Where gun lobbies agree with Obama’s plans

obama

In the Blue Room of the White House, President Obama talks with people whose lives have been impacted by gun violence, prior to announcing his executive actions, Jan. 5, 2016. (Photo: White House/Pete Souza)

Leading gun rights groups are contesting President Obama’s executive action, yet, his plan implements concepts they routinely push. The focus of Obama’s plan is to overhaul the National Instant Criminal Background Check System and improve the enforcement of federal gun laws.

While they disagree with the details in the President’s plan, the key initiatives align with the longtime rhetoric of the National Rifle Association and National Shooting Sports Foundation.

The background check system

Both the NRA and NSSF have long criticized NICS for incomplete record keeping and lack of accessibility. Obama’s plan would reform the system to ensure thoroughness by requiring states to report complete criminal records to the system, and assist the agency tasked with managing NICS, the Federal Bureau of Investigation, by digitizing files and doubling the workforce. With an additional 230 employees, the system would operate 24 hours a day and seven days a week.
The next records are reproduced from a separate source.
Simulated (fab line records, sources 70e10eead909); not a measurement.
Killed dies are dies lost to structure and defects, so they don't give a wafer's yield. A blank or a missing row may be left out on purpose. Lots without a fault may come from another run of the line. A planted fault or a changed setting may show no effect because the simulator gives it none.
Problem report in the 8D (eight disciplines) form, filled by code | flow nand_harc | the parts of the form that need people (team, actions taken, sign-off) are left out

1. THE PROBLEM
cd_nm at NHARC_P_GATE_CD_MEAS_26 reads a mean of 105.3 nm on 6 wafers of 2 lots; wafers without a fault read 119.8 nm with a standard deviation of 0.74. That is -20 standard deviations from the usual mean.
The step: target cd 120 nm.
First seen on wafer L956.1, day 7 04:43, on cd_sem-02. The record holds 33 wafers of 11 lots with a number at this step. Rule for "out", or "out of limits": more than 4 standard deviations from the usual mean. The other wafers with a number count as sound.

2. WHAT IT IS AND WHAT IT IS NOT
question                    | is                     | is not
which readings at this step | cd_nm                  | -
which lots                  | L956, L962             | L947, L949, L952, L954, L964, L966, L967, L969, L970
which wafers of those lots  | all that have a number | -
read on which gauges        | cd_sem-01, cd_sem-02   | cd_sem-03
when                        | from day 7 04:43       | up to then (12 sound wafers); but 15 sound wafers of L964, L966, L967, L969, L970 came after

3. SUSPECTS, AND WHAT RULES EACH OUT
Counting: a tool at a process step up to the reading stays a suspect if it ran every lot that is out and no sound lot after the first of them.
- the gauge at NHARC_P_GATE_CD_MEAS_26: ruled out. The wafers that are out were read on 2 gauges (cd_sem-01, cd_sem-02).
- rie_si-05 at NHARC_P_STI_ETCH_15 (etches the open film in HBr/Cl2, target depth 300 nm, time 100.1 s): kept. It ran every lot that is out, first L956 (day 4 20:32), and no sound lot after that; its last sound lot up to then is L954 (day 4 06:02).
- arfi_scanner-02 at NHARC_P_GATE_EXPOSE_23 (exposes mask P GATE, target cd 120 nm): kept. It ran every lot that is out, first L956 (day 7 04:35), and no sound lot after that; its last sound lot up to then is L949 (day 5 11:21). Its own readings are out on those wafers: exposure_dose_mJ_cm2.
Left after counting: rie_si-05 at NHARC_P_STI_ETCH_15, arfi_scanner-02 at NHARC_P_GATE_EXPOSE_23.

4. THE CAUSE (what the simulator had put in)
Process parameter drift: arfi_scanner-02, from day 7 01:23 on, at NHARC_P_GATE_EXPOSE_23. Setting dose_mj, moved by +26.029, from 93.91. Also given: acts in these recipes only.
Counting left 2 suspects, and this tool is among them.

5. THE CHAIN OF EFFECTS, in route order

In its response, the NSSF said it supports further resources being allocated to NICS staffing and increasing operational hours. The lobby launched a similar effort in 2013 to improve the system, the FixNICS program, with the stated goal of improving how states report criminal records.

However, the two plans differ in that the NSSF pushes to incentivize the system by awarding grants to states that comply because, it says, the feds cannot legally require them to do so, according to the program’s website. Other than directives from the U.S. Attorney General, it’s unclear in Obama’s plan how the feds will require states to reform their processes.

Mental health reporting

Also, the executive action attempts to improve state reporting of those deemed mentally unfit to buy a firearm, and proposes a $500 million investment to increase access to mental health care. The plan includes removing “unnecessary” legal barriers preventing states from reporting relevant information by having the Department of Health and Human Services issue a final ruling on what private information protected by law is allowed to be reported and what isn’t.

The NSSF has also supported efforts to refine mental health reporting and the FixNICS program has succeeded in getting legislation passed in more than a dozen states, according to the program’s website. The lobby said it “welcomes” the Administration’s attention to the issue.

The NRA, on the other hand, has butted heads with the Administration in the past year over methods similar to those stated in the executive action.

Last year, the NRA responded to the Administration’s attempt to prohibit Social Security beneficiaries who lack the mental capacity to manage their own finances from owning firearms by supporting two bills that would clarify the process to adjudicate an individual as mentally unfit to buy a gun under the Gun Control Act’s mental health provision.

Sen. John Cornyn, the Texas Republican who introduced the first bill in August, said the Mental Health and Safe Communities Act would fix the existing background check system without expanding it, bolster treatment options for mentally-ill offenders, and design response and prevention plans for local officials.

The NRA also applauded U.S. Rep. Martha McSally, an Arizona Republican, for introducing her own version of the Mental Health and Safe Communities Act in the House in October.

Enforcing federal gun laws

The other key initiative of Obama’s executive action is increasing enforcement of federal gun laws, something the NRA advises as part of its boilerplate response to gun control legislation. NRA leader Wayne LaPierre even repeated it in his response to the plan. “Enforce the federal gun laws against every criminal thug on the street,” he said and added individuals who fail a background check should also be prosecuted.

In October, LaPierre shared the same sentiment after Obama rallied for improving background checks in his address to the International Association of Chief’s of Police.

“If the president held a press conference tomorrow morning and directed every federal jurisdiction to round up every felon with a gun, drug dealer with a gun and criminal gangbanger with a gun, law enforcement would have thousands of violent thugs in handcuffs and squad cars by sundown,” LaPierre said in his rebuttal.

Additionally, the NSSF said this week, “We have long called for the effective enforcement of the numerous laws already on the books regarding the criminal misuse of firearms and would encourage the administration to carry through on this directive.”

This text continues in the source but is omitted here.